I've recognized this happening but I have never had a word for it until now.




It's discussed quite a bit in Manufacturing Consent, with many many examples given - in those days, the U.S. war with Iraq featuring prominently in examples of how broadcast and print media behaved.


Thanks for the downvote.


There are actually at least two persons who downvoted you because I upvoted the comment above and I see you are still in grey :-D

Complaining about downvotes is however not OK here according to the rules.

Sometimes when I am really confused I ask politely why something I wrote was downvoted, but more importantly I got used to it and get over it. In fact I wonder if I have collected most downvotes (and later upvotes) on my most important comments :-)


It's strange - I'm OK being downvoted if I have a poor argument, am mean (and I'm not), or make a factual mistake.

People vote based on whether they agree or disagree with a political opinion (and is mentioning Manufacturing Consent so partisan in the first place?). I tend to upvote or downvote based on argument strength even if I disagree or agree with the generalized point of view.

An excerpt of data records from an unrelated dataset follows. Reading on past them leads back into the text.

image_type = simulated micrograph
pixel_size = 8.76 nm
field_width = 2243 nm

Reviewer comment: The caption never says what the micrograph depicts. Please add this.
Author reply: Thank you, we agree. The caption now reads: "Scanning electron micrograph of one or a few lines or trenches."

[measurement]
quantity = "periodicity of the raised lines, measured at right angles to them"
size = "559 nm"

That's my philosophy. So it makes me slightly bitter when people downvote 'just because.'


> So it makes me slightly bitter when people downvote 'just because.'

Don't get bitter. It only hurts you.

I'm actually serious here.


"Paltering" is another one, with an "Artful Paltering" psyc paper differentiating it as:

* Lying by omission - the passive omission of relevant information.

* Paltering - active use of truthful statements to convey a misleading impression.

But knowbody will know what you mean if you use the word paltering, so "by omission" would still be the go-to phrase.